Adam Rittenberg: Rich, I've thought about this very possibility this week as Wisconsin's search twists and turns. I don't know if Alvarez can take such a presumptive approach, as who knows what will happen with Chryst at Pitt. He could struggle there. He could do so well that he gets an NFL job. Who knows? I do agree that the timing was off to bring in Chryst to Wisconsin right now, after only one year at Pitt. And he definitely makes the most sense for the UW job. I think Alvarez would be fine coaching for a year, although recruiting could be affected if there isn't a long-term plan. As for the appropriate waiting period, I think another year or two would create a different situation for Chryst, but again, you can't assume he'll take the job.
Kyle from Denton, Texas, writes: Adam,With what happened today with the catholic schools in the Big East is this a prime opportunity for the Big Ten to maybe capitalize and go to 16 schools? South Florida would be a great addition. Sure they aren't an AAU member, but that is an overrated thing by the Big Ten. By adding South Florida the Big Ten would have a recruiting presence in the Midwest (Nebraska), Iron Belt (original Big Ten schools), North East (PSU, Maryland, and Rutgers), California (Rose Bowl), and Florida (with SFU). The only area the Big Ten would not be in is the deep south and Florida. They could then try and go for a school like Georgia Tech to get into the deep south, or even go after a school in Texas ... just seems like the best opportunity to expand the Big Ten's footprint.
Adam Rittenberg: Kyle, you couldn't be more wrong about the AAU status being overrated in the Big Ten. It's incredibly important to Big Ten presidents. I've talked to several league sources who say Nebraska might not have been admitted into the conference if it had lost its AAU status at the time of admission. Big Ten presidents aren't pleased that Nebraska is no longer an AAU member (although it could regain the status in the future). But you're deluding yourself if you dismiss the AAU/academic component of this. That's a long way of saying the Big Ten won't add South Florida. Georgia Tech? Definitely in play. Other ACC teams with AAU status like Virginia and North Carolina? They're on the Big Ten's radar. But South Florida isn't happening.
Jay from Arlington writes: While your selection criteria limits the ability to praise Larry Johnson and Ron Vanderlinden (the two best position coaches in the country) after their units excelled as usual, you missed out on Mac MacWhorter. He turned the smartest football player in the country (John Urschel) into an all Big Ten selection. Elevated Stank's game, put together the best pair of starting tackles in the league (with depth) while putting together a unit that was a team asset.
The Dave from Sarasota, Fla., writes: I will refrain from casting personal aspersions because I think you are very tolerable overall, but how could you leave Greg Mattison off your best assistant list and still look at yourself in the mirror? Who has done more with less talent and depth? Who has completed a bigger turn around? With less talent than Narduzzi his unit plays better more sound D.

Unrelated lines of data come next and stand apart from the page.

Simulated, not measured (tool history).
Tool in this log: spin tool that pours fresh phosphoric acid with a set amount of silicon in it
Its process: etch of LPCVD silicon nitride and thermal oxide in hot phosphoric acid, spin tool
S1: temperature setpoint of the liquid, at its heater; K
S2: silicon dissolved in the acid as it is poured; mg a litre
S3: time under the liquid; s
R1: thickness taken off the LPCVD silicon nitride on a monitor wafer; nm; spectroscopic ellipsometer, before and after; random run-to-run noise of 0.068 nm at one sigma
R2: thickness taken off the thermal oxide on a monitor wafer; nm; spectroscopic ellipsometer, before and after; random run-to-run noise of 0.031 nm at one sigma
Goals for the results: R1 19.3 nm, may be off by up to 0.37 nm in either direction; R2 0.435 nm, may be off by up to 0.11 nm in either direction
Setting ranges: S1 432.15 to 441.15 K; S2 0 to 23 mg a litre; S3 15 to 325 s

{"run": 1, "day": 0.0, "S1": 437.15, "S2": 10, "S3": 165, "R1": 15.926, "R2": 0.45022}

Adam Rittenberg: Jay, I strongly considered including McWhorter on the list. Ultimately, we had to cap it somewhere and he didn't make it, but he did a terrific job with a line that entered the season with some major question marks. Honestly, we could have included all of Penn State's offensive assistants, as they really improved the unit in 2012. You also can't minimize the head coach's impact on the group as well.
As for Mattison, he had another great year for sure, but I wanted to spread around the credit a bit to coaches who don't receive as much. Those who read the blog know what Brian and I think of Mattison, and we praised him repeatedly last season as he transformed the Michigan D. For this post, I wanted tor recognize Curt Mallory, who doesn't get nearly as much credit, for doing what he did with the secondary. This isn't a Mattison vs. Narduzzi debate. Michigan State didn't have one position coach that, to me, stood out as much as Narduzzi did with the entire defense, so that's why he was listed.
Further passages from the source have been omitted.